[Americana] [Franklin, Benjamin] Prince, Thomas, and Joseph Sewall, and Cotton Mather, and Ebenezer Pemberton. A Sermon Delivered by Thomas Prince, M. A. on Wensday, October 1, 1718. At His Ordination, to the Pastoral Charge of the South Church in...
[Americana] [Franklin, Benjamin] Prince, Thomas, and Joseph Sewall, and Cotton Mather, and Ebenezer Pemberton.
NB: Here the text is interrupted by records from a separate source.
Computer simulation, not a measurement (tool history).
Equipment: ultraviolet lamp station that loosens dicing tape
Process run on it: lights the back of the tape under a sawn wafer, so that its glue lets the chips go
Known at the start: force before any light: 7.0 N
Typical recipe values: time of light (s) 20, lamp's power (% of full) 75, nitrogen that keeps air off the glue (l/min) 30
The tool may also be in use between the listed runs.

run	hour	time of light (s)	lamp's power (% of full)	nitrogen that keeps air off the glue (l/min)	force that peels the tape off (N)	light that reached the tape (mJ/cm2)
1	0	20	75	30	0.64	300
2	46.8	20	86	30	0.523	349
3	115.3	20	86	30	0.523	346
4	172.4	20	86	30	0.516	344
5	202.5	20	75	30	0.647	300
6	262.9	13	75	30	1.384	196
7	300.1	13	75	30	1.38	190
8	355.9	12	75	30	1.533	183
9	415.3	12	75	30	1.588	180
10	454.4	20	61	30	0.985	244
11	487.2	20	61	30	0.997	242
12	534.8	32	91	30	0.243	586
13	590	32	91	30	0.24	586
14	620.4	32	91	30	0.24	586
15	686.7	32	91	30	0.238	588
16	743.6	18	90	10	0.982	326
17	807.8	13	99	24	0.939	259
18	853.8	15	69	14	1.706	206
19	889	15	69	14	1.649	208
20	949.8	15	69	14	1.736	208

A Sermon Delivered by Thomas Prince, M. A. on Wensday, October 1, 1718. At His Ordination, to the Pastoral Charge of the South Church in Boston, N. E. in Conjunction with the Reverend Mr. Joseph Sewall. Together with The Charge, by the Reverend Increase Mather, D. D. and a Copy of What was Said at Giving the Right Hand of Fellowship: By the Reverend Cotton Mather, D. D. To which is Added, A Discourse of the Validity of Ordination by the Hands of Presbyters, Previous to Mr. Sewall's on September 16, 1713. By the Late Reverend and Learned Mr. Ebenezer Pemberton, Pastor of the Same Church
Boston: Printed by J. Franklin for S. Gerrish, 1718. First edition. 8vo. (viii), 76; (iv), 15, (1) pp. Modern three-quarter blue levant over blue linen-covered boards, stamped in gilt, boards slightly bowed; edges untrimmed; scattered very small chipping and wear along text edges; a few bottom corners repaired; very minor scattered spotting to text. Campbell X1b; Dexter, Congregationalism 2743. Evans 1996; Holmes, Cotton Mather 332; Increase Mather 23; Sabin 65613; Stevens, Bibliotheca Americana 1795; Streeter II: 668
One of the first two books printed during a twelve-year-old Benjamin Franklin's apprenticeship at his brother's printing shop.
In 1717, a 20-year-old James Franklin (1697-1735), the printer of the present book, returned to the British Province of Massachusetts Bay after having spent several years in London learning the trade of printing. He brought back to Boston a printing press and printer's type, and opened his own shop on Queen Street. He found cheap labor in the form of his twelve-year-old brother, Benjamin, who began a nine-year term in 1718 with him, as a printer's apprentice. It was an arrangement that only lasted five years before Benjamin struck out for Philadelphia.
The present work is one of the first two books to carry the J. Franklin imprint, the other being a re-printing of Theophilus Dorrington's A Familiar Guide to the Right and Profitable Receiving of the Lord's Supper (1718). It has not been conclusively determined which of these two titles was published first, though the current work had to have been printed after November 10, 1718, as that is the date of Benjamin Colman's preface to Ebenezer Pemberton's "Discourse." As no definitive order is known, the present work must share with the Dorrington reprint the honor of being the first book publication during Benjamin Franklin's printing apprenticeship. It is then the first original, non-reprinted book to be published by James Franklin, with the help of his apprentice.
A 1946 Goodspeed auction record asserts it was young Benjamin who set the type. If so, it would have been he who set the exuberant woodcut printer's ornaments, head-pieces, and historiated initials seen in this example.
According to RBH, this is the first copy of this work to be offered at auction since the Laird U. Park, Jr. sale in 2000, and only the second copy since the Streeter sale in 1967.
This lot is located in Philadelphia.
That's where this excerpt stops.